Police bust Internet loan shark gang that scammed US$97 million from victims

Chen Huizhi
Over 10,000 people around China were conned by the gang of 86 suspects who operated through 23 mobile apps.
Chen Huizhi
Police bust Internet loan shark gang that scammed US$97 million from victims
Ti Gong

Suspects are rounded up from five cities and provinces last month.

A total of 86 suspects have been caught for allegedly running an Internet loan fraud that entrapped over 10,000 people around the country, Shanghai police said on Thursday.

The victims lost about 630 million yuan (US$97 million) to the suspects, police said.
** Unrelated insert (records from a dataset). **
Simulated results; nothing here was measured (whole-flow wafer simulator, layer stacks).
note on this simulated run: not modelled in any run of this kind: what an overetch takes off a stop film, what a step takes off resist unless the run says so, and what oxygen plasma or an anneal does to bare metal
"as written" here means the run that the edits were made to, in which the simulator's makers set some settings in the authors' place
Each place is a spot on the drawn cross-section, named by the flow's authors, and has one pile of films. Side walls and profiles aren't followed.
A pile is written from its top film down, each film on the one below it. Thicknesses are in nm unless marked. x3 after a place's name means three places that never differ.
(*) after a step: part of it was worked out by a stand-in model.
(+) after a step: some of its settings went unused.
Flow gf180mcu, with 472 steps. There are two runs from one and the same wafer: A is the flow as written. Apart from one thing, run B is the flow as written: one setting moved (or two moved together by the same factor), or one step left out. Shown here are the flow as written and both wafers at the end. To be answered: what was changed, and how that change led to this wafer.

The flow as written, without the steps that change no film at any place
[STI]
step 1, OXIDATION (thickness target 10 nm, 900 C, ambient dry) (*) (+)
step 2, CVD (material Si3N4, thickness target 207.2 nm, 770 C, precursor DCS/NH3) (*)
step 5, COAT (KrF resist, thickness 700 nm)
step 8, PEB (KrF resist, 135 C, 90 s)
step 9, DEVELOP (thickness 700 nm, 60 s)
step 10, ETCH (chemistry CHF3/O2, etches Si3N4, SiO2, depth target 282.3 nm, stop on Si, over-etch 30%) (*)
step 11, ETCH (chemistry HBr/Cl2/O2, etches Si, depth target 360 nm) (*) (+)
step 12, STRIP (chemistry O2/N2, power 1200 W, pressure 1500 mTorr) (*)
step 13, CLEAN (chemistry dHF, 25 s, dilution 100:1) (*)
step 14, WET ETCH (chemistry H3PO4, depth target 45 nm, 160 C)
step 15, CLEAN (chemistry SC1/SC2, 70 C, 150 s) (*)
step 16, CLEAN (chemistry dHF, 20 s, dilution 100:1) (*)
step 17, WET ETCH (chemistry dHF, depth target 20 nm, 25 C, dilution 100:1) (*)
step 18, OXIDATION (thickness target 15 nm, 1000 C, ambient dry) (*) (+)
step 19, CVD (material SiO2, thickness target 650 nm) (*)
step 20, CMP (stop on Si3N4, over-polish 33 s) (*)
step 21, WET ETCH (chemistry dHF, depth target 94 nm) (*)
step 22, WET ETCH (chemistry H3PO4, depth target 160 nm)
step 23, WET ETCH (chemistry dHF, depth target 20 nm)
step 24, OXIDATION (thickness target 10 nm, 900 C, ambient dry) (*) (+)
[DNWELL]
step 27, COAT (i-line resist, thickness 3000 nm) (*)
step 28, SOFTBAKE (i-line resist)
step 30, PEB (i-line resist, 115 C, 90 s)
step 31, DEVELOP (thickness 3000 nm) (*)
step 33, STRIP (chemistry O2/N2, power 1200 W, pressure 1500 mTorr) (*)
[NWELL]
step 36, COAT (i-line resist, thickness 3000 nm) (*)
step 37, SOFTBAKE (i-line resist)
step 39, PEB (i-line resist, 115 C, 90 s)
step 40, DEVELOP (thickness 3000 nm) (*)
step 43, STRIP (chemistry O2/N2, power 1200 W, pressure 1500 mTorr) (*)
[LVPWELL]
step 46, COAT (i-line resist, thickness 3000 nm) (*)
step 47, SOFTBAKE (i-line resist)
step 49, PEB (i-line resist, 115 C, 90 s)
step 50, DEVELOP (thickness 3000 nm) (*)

Police in Fengxian District started their investigation in May this year after finding that several residents of the district had borrowed money from some Internet platforms and ended up deeply indebted to the lenders.

The Internet loan platforms, operated through 23 mobile apps, were developed by a tech company in Jiangsu Province and then sold to the suspects who advertised low-interest loan services to the victims.

Other suspects were engaged to handle the illegal income through 41 bank accounts, police said.

When installing the apps on their phones, the victims gave access to their phone contact lists to the suspects, enabling the suspects to harass them by various means, according to police.

The victims were charged loan extension fees of 20 percent a day if they couldn't return the loans in time, a condition of which they were unaware when they borrowed the money.

The borrowers were bombarded by calls from the suspects and with ads for other fraudulent loan platforms from which to borrow new money to cover their old debts, police said.

To women debtors, the suspects even made threats of sending them edited pictures of naked women with their own faces superimposed, according to the police.

Under the "soft violence" exerted by the suspects, many victims saw their debts fast snowballing.

One of them, a woman surnamed Wang, borrowed a few thousand yuan in February this year and ended up returning about 1.5 million yuan to the suspects by May by selling her apartment, police said.

The suspects were rounded up from five cities and provinces last month.